Becoming immersed in World of Warcraft the last month or so has really given me some perspective on my daily life. As regular readers know, I have spent most of the last 10-15 years of my life online, but a lot of that has been spent doing things like monitoring news stories, participating in social networks, and similar things. For the most part, these things are available elsewhere - that is to say, they did not originate online or through computer technology, Internet and computing technology simply make them more accessible.

Becoming immersed in a virtual reality - a shared VR, at that - truly brings the full power of this technology to the forefront and shows you what it's capable of. In WoW, I have met real people and gamed with them, discussed things unrelated to the game with them, and developed interpersonal relationships with people I have never actually met and do not really know in the traditional sense of the word. For the most part, all that we are certain we have in common is this shared reality, which we experience through our characters (which many call "toons"), but it's enough to base a distanced, yet friendly, relationship on.

But I'm not saying anything new, I just wanted to share my personal experience with you because I realized something I haven't thought of since I was in my early 20s: I don't miss real life. 

In that statement, I am referring to real news stories, Internet sensations, the latest musical "genius," which movies topped the box office, which politician said what, and all the mundane minutiae with which I have ensconced myself over the last several years. It's been extremely gratifying to escape to a VR in which none of these things exist, and it's helped me realize how little they actually matter.

In my early 20s, all I did was play roleplaying games, play in a band, go to work, and read books. I rarely watched TV, I hardly listened to the radio, I did not bother to keep up with the news. While some may argue that I was an ignorant kid, I had a pretty good life. And though I admit that I have fallen out of touch with mainstream society and goings-on, my basic point is that most of that crap isn't that important. Replacing my daily routine of surveying the news and participating in discussions regarding such nonsense with daily quests has been cathartic and I am really enjoying my new, virtual life.

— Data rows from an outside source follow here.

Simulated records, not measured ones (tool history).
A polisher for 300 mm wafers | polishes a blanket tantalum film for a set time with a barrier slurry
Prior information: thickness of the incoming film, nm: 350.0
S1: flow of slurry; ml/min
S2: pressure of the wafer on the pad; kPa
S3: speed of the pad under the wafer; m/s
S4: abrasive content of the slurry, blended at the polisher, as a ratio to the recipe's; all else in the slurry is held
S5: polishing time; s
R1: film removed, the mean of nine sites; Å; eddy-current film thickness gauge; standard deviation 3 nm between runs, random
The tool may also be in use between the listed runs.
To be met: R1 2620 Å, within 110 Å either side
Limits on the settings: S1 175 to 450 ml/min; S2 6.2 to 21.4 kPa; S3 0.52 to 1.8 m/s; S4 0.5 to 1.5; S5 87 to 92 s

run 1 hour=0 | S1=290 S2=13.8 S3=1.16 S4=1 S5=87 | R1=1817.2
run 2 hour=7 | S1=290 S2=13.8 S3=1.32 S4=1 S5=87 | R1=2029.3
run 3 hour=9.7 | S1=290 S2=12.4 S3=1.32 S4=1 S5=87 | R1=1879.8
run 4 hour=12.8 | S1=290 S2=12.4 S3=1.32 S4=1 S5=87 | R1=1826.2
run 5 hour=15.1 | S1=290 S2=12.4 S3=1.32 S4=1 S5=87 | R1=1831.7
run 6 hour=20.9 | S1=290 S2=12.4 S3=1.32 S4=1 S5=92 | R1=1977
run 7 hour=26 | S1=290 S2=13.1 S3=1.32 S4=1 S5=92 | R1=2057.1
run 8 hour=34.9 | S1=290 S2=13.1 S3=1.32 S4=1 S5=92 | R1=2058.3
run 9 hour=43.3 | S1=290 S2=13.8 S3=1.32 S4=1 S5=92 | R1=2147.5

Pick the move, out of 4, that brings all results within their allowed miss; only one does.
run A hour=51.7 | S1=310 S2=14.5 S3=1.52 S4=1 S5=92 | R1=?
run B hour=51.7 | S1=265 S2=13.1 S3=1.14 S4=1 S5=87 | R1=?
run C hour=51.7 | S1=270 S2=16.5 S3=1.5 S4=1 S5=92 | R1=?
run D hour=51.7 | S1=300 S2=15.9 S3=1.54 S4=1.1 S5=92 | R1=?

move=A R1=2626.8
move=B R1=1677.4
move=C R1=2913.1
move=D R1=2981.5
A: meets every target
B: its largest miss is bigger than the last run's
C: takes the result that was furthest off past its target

Of course, I'm grounded enough to know that it isn't real life and can never truly replace it. I still have to do things like clean my home, read e-mail, check news headlines, and the like - I just don't do it as often and I'm nowhere near as involved or emotionally affected by such things. The long and short of it is that a lot of people make a big to do over nothing a lot of the time. Participating in World of Warcraft has made that point abundantly clear to me, and it's been a blast playing.